Consumer Choice and Demand
Chapter Objectives:
- Understand constraints of budget lines on consumer choices
- Analyze changes in budget lines due to price or income variations
- Distinguish between total utility and marginal utility
- Explain the law of diminishing marginal utility
- Discuss the utility maximization rule and consumer optimization
- Compare marginal utility per dollar across goods
- Explore reasons for irrational decision-making in predictable ways
- Identify five psychological factors affecting economic decisions
Budget Line:
- Represents combinations of two goods purchasable within a fixed budget and prices.
- Changes in prices or income shift the budget line, affecting consumption choices.
- Example: Increased income shifts line outward, while decreased income shifts it inward.
Utility:
- Total Utility: Overall satisfaction from consuming a quantity of a good.
- Marginal Utility: Additional satisfaction from consuming one more unit; tends to decrease with consumption (diminishing returns).
Utility Maximization Rule:
- Consumers maximize satisfaction by equalizing marginal utility per dollar across all goods.
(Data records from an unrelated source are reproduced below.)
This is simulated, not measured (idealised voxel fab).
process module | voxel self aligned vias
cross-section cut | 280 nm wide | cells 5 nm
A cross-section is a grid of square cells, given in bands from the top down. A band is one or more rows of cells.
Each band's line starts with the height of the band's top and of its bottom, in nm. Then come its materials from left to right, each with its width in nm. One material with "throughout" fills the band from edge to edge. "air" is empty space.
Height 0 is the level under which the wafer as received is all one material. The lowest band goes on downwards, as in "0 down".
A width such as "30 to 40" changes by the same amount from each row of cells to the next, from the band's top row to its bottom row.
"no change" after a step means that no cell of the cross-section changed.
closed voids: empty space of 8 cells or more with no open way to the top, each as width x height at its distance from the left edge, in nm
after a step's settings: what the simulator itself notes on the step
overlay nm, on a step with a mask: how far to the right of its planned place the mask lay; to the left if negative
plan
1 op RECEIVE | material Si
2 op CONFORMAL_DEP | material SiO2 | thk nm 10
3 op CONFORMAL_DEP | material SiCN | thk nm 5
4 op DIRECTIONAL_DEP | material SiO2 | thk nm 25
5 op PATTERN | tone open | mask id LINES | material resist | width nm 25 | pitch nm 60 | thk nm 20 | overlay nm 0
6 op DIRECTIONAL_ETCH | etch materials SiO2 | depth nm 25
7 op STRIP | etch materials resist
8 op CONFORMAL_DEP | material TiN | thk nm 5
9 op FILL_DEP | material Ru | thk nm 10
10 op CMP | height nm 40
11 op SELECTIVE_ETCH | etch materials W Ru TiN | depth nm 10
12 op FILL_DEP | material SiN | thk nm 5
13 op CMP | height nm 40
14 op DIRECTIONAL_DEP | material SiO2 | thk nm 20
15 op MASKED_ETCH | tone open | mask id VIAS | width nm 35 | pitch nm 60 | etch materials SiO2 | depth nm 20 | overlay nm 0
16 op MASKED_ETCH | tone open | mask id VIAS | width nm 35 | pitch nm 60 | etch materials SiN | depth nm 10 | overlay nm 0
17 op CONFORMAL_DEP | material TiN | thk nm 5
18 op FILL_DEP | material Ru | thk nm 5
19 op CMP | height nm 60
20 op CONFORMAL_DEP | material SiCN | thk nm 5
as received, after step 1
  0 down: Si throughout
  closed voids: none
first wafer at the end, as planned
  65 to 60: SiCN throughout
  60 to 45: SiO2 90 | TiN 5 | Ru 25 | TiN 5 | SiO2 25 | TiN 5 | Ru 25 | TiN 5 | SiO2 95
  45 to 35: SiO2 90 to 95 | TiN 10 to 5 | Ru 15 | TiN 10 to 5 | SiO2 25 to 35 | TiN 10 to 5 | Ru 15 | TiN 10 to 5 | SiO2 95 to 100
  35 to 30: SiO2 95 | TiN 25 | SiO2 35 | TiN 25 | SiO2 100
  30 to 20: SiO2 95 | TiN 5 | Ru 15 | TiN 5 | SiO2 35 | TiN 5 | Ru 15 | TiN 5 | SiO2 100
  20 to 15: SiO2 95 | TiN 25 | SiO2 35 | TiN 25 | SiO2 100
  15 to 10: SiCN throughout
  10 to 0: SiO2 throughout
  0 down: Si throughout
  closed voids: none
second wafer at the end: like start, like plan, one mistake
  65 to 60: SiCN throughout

Demand Curve Relationships:
- Price changes of goods influence optimal combinations purchased; reflected in movements along demand curves.
Behavioral Economics:
- Examines the psychological factors influencing economic decisions:
- Sunk Cost Fallacy
- Framing Bias
- Overconfidence
- Overvaluing Present vs. Future
- Altruism
Key Concepts:
- Budget Line
- Marginal Utility Analysis
- Total Utility
- Law of Diminishing Marginal Utility
- Utility-Maximizing Rule
- Behavioral Economics
Indifference Curves:
- Illustrate combinations of goods providing equal satisfaction.
- Curves further from the origin indicate greater satisfaction.
Consumer Choices:
- Optimal choice occurs at highest indifference curve tangent to budget line, maximizing satisfaction given budget constraints.